Production Journal

POV: What was your visual approach to telling the story?

Oren Rudavsky: When I was an adolescent, I first learned about photography. And I remember some of the first photographs I took were of very mundane things, but I invested great emotion in those photographs. I can remember three or four images I took that I had this powerful emotional reaction to. That's what images can do to people. They do it to me and that's why I'm a filmmaker. I've got to be honest; it's a very intuitive process for me. I'm very emotionally connected to what I'm filming, I can't make films about things that I'm not emotionally connected to. That has its virtues and its problems. In this case, I really love Menachem's family. I really love Menachem. I love that relationship with his father. There are so many scenes where you see that affection between characters on the screen, like when Menachem's with his father.
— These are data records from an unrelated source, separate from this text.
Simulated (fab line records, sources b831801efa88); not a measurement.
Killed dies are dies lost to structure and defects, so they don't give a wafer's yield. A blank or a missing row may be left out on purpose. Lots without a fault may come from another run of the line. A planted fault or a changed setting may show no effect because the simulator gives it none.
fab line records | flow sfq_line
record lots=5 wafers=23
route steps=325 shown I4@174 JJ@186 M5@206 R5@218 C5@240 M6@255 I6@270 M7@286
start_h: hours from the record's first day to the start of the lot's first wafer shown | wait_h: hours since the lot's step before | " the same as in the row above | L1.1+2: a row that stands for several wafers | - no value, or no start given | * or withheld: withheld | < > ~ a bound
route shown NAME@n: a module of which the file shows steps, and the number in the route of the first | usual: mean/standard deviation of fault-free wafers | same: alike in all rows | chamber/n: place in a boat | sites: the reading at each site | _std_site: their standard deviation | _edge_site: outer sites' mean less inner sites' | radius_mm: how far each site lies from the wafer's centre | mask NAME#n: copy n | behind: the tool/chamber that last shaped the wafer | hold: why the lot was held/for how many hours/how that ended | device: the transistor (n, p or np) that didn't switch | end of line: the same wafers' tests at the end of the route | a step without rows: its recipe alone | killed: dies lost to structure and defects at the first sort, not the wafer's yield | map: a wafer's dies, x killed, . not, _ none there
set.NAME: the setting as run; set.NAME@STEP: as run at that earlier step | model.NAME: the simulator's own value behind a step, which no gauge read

Or in the cemetery where you see Menachem and his family wandering around, looking for a gravestone of a relative. I think when we go to a cemetery where somebody we know was buried, even 300 years ago, it takes on this magical aura. For us it was such a powerful experience. It was really surreal. I saw these trees coming out of the ground, and, you know, there is a story that Menachem's aunt told about his mother, who lost her child at Auschwitz. The child was grabbed out of her hands. Menachem's aunt tells the story of how this man said to Menachem's mother, "You're still young trees, you can still have fruit." And so when I was in that cemetery, I'm seeing these figures walking around and trees growing out of the ground and tombs fallen down or standing up. There was only one way to shoot it, which was to watch from afar.

POV: What was your technical approach?

Rudavsky: Hiding and Seeking was specifically made as a diary film. It's handheld, it's in your face, it's shot mostly with a wide angle lens. That allows me the choice to be very close to the people I'm shooting or to have distance and great vistas. It's meant to be very informal and it's shot that way. We've made other films like A Life Apart (watch clips) that are filmed in a much more formal way, and shot on tripod often. In this film there's never a tripod, except for when we did one interview.

Menachem Daum: Over the years Oren has become sort of a member of our family. And therefore my sons felt very comfortable sticking their face in the camera and saying things they wouldn't have said to any other filmmaker. So the magic moments in the film happened because we were working with someone who is really part of our family. And in a way we became oblivious to the camera over the course of the production, which probably wouldn't have happened if we'd had big production gear and a strange crew. The camera was almost invisible and you can get the sense as you watch the film that no one's really paying much attention to it.